A psychologist held up a ball point pen to the small group and asked, "What is this?"
He was expectant of an answer and didn't continue until someone said, "A pen."
He clicked it a few times, making the point go in and out of the casing. Finally he said, "That's right. It's nothing but a ball point pen. But, if I told you enough times and with enough conviction that it was a snake, especially if I had power or authority over you, many of you would eventually begin to doubt that it was just a pen. And," clicking and moving the pen as he talked, "if you had a bad experience with the pen, perhaps it jabbed or flipped you, you would believe even easier that it was a snake."
I've often thought of his assertion that if you hold a position of authority or influence and tell people something long enough, with enough conviction, eventually many will come to doubt that thing which they so clearly knew.

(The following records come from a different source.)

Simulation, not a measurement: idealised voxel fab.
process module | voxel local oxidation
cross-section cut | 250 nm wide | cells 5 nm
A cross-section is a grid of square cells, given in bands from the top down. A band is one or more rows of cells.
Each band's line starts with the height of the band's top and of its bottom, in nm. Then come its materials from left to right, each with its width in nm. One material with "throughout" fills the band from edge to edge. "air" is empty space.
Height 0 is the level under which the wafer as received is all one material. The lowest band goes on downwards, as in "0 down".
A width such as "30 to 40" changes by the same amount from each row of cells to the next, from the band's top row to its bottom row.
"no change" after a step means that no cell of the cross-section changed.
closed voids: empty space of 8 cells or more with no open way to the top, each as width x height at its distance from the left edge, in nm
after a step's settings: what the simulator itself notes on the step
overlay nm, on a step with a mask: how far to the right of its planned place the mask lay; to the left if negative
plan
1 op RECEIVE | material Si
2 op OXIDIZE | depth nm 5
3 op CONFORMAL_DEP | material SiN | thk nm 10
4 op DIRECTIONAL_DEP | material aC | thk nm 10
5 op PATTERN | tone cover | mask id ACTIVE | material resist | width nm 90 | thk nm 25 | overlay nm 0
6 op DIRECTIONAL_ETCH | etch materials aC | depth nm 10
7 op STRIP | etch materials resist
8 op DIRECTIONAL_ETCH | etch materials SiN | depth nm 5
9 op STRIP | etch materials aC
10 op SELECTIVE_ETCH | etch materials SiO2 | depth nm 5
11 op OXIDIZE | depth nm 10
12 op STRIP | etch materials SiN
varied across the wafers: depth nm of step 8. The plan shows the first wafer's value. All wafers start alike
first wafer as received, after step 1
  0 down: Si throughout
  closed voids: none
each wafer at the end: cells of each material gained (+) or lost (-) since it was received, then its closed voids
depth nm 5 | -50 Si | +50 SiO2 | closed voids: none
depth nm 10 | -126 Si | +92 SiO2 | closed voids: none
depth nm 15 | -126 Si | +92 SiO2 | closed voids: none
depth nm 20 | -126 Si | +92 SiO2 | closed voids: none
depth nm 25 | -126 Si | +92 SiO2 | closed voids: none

I've seen it happen in our society over the last forty years. I remember nearly twenty years ago when Gordon B. Hinckley read, "The Family: A Proclamation to the World" to the women of the Relief Society. It is a document defining the family and what it takes to have healthy families. The closing paragraph invites, "We call upon responsible citizens and officers of government everywhere to promote those measures designed to maintain and strengthen the family as the fundamental unit of society.”
We had been told it was a momentous document before he read it, and I was fairly disappointed after I heard it. I thought, "That's it? But everybody already knows what a family is. I thought this would be something new."
How short-sighted I was. I had no idea that within a few years our nation would add to the argument of what is considered a living human being, the definition of a family and what constitutes a marriage. While there are many configurations of a home in our society (some homes have a father and mother, some have only one or the other; other homes have children while some have none), a home or a lifestyle is not synonymous with a family. The family is central to the Creator's plan and He defined it and no matter what mankind calls it or how he legislates it or what judgments the courts make concerning it, we are ultimately bound by the Creator's definition and laws of the family.
Skeptics will scoff, but that doesn't matter. I know a family is ordained of God and that marriage between a man and woman is critical to His plan. No matter how many ways society tries to change the structure of the family it cannot, for it is not ours to change. Every eternal law has a consequence affixed to it. We choose the consequence by the choice we make and if we choose to preserve the sanctity of the family we will reap blessings. Anything we do that undermines the family will also have consequences. A ball point pen is a ball point pen.
5 comments:
So interesting and true. I still think it's interesting that they introduced the proclamation at the women's meeting and not at General Conference.
Thank you for this. So well-written.
I've thought about this a lot too... especially as my family is growing. You articulated this so well. Thank you for continuing to teach me.
Amen!
This was so well written and thought out. Thanks for sharing it Mom.